Ancient stone mask linked to agriculture

Archaeologists found the 9,000-year-old item near Jerusalem

By Diego Flammini
Staff Writer
Farms.com

Israeli archaeologists have found a rare item that could be linked to the beginnings of an ag society.

The Israel Antiquities Authority (IAA) recently unveiled a 9,000-year-old stone mask that researchers discovered at a site in Hebron in the Israeli-occupied West Bank, about 30 km (18 mi) south of Jerusalem.

The pink and yellow sandstone mask resembles a human face. The mask is connected with the Neolithic period, giving the item important cultural significance.

“Stone masks are linked to the agricultural revolution,” Dr. Omry Barzilai, head of the IAA’s archaeological research department, said in a Nov. 28 statement. “The transition from an economy based on hunting and gathering to ancient agriculture and domestication of plants and animals was accompanied by a change in social structure and sharp increase in ritual-religious activities.

“Ritual findings from that period include human-shaped figurines, plastered skulls and stone masks.”

Details from the mask’s construction provide insight into its use.

“Four holes were drilled along the perimeter of the mask, probably in order to tie it – possibly to the face of a living person, or maybe to a pole or other designated artifact in order to display it,” Ronit Lupu, an IAA archaeologist, said in the statement.

This recent discovery brings the total number of recovered masks from the Neolithic period to 16.

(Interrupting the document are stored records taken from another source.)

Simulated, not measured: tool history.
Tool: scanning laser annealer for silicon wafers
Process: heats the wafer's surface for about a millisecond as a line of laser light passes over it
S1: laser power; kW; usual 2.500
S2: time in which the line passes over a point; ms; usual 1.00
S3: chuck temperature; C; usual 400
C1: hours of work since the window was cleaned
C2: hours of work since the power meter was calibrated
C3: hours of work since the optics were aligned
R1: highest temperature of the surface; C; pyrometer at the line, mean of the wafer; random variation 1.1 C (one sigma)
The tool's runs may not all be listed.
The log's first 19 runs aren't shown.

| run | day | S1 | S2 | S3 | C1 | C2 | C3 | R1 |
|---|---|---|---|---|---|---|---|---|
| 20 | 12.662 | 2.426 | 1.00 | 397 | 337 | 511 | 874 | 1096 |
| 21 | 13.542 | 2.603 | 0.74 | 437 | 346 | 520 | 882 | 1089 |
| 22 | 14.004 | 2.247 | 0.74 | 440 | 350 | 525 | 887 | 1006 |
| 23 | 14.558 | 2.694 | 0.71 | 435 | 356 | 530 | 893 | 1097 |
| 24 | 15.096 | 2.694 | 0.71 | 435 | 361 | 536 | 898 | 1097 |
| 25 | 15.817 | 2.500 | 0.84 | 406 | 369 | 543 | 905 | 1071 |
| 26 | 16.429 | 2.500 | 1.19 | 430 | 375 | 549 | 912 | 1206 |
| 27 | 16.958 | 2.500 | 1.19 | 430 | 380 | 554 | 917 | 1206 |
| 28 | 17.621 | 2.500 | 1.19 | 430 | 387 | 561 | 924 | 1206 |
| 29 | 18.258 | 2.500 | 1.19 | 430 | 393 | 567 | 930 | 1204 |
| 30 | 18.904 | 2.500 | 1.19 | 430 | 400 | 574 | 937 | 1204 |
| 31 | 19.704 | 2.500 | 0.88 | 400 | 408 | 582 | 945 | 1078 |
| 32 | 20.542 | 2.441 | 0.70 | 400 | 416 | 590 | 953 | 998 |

In 2014, the Israel Museum in Jerusalem hosted an exhibition displaying the other 15 masks, which also had connections to agriculture.

“These people had no writing,” Debby Hershman, curator of the museum’s Prehistoric Cultures department, told National Geographic in June 2014. “Their only connection to the land was through genealogy—your grandfather and great-grandfather lived here, and what means the land is yours.”